‘No plans’ to close much-loved Brighton swimming pool
Councillors are seeking assurances that a well-used and much-loved swimming pool in Brighton will not be closed.
They spoke out after Brighton and Hove City Council published its Sports Facilities Investment Plan 2021-31.
The 24-page plan said that “no new investment” was planned for St Luke’s Swimming Pool, in St Luke’s Terrace.
Its long-term future was “to be considered” as part of investment plans that looked at options including “if St Luke’s Swimming Pool was not retained”.
Labour councillor Nick Childs said that he and fellow Labour councillor Amanda Evans, who both represented Queen’s Park ward, would be seeking “urgent assurances” about the pool’s future.
The pair are both members of the council’s Tourism, Equalities, Communities and Culture (TECC) Committee which oversees sport and leisure policy.
Councillor Childs said: “I oppose any suggestion that the St Luke’s Swimming Bath be closed and will vigorously campaign against such a proposal by the Green administration to deprive residents of this beautiful and listed amenity.
“The pool is well used and loved in our community including by children at St Luke’s School who learn to swim there.
“Its closure would be an act of social vandalism that would be fought tooth and nail by Labour ward councillors.
“I will be seeking urgent assurances, from the Green council, that under no circumstances will the pool be closed and that, also, future investment will be factored into the city’s leisure plans to ensure the pool is maintained to the highest standard.”
The council’s plan said that St Luke’s was “struggling to cope with modern patterns of use, poor accessibility and design constraints”. It added: “The associated upkeep and maintenance costs are high.”
The plan indicated that a large sports facility serving the east of the city – currently served by the Prince Regent Swimming Complex – would have a 25-metre six-lane pool.
But if St Luke’s was closed, the plan said that the aim would be for the east area to have an eight-lane swimming pool.
The plan said though that keeping St Luke’s Swimming Pool as a small community pool should be considered.
It recommended the “creation of three large multi sports hub facilities to serve the city”, adding that the location of these in the east and the west were at “a site to be identified”.
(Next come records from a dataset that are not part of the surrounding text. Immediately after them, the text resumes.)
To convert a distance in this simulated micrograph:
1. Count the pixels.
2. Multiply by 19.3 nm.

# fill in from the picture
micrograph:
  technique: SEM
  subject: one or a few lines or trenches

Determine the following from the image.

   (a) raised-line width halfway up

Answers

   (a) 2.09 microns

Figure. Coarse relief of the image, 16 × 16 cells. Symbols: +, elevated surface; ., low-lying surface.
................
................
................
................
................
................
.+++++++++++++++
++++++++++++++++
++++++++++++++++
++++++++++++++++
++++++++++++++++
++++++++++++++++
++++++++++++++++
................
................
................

They are currently served by the Prince Regent and the King Alfred.
Only a site for the north was named – with a suggestion for “increased provision at Withdean Sports Complex”.
A total of 1,474 people responded to a public consultation from last November to January, with 18 per cent – or 240 people – wanting the council to keep St Luke’s and improve it. Some 914 people – or 68.5 per cent – did not express a view.
Conservative councillor Dee Simson said: “It would be a shame to see St Luke’s go as it has been used over 60 years to teach thousands of Brighton kids how to swim, including myself.
“The council’s plan is underwhelming. If St Luke’s is forced to close then the council should be looking beyond 25-metre pools and providing at least one 50-metre pool in the city to compensate this loss.”
Green councillor Martin Osborne, who co-chairs the TECC Committee, said that any decisions on investments in sports facilities would be decided by a cross-party working group in due course.
He said: “Not only do we have a shortage of pools in the city but we know St Luke’s is a widely used and much-valued facility.
“There are no plans to close it and it’s wrong for others to suggest this.
“The regular maintenance programme for all our sports facilities is already happening, in order to keep our sites in good condition.
“Consultants looking at the future of sports and leisure opportunities for our city have suggested an investment plan to meet our aims of creating more, enhanced sports provision.
“This is based on a ‘hub and spoke’ model of expanded and enhanced facilities, supported by a network of locally accessible community leisure centres to meet the needs of residents.
“Several of our sports facilities would benefit from investment. Although the consultant’s report mentions that ‘no new investment is identified’ for St Luke’s, this refers to the proposals coming forward from the investment plan. St Luke’s is also in reasonably good condition at this time.”
Members of the council’s Policy and Resources Committee approved the Sports Facilities Investment Plan at Hove Town Hall on Thursday (1 July).
It proposed a 25-metre eight-lane competition-sized pool to replace the King Alfred, calling it “an essential element” despite a long campaign locally for a 50-metre pool.
The plan said: “The current demand for pool water in the city exceeds supply.
“Any closure or loss of a facility will result in a significant pressure on the remaining facilities for use for public and club swimming.”
The plan proposed expanding the gym at the Withdean Sports Complex as well as the creation of a soft play area and a small 3G pitch.
It also called for a new soft play area at Portslade Sports Centre and an enlarged gym.
At the Moulsecoomb Community Leisure Centre, the plan suggested a bigger gym, a new gymnastics area and a small 3G football pitch.
And at the Stanley Deason Leisure Centre, the plan called for “continued provision of outdoor hockey and football by replacement of the sand-based and 3G artificial grass pitch surfaces”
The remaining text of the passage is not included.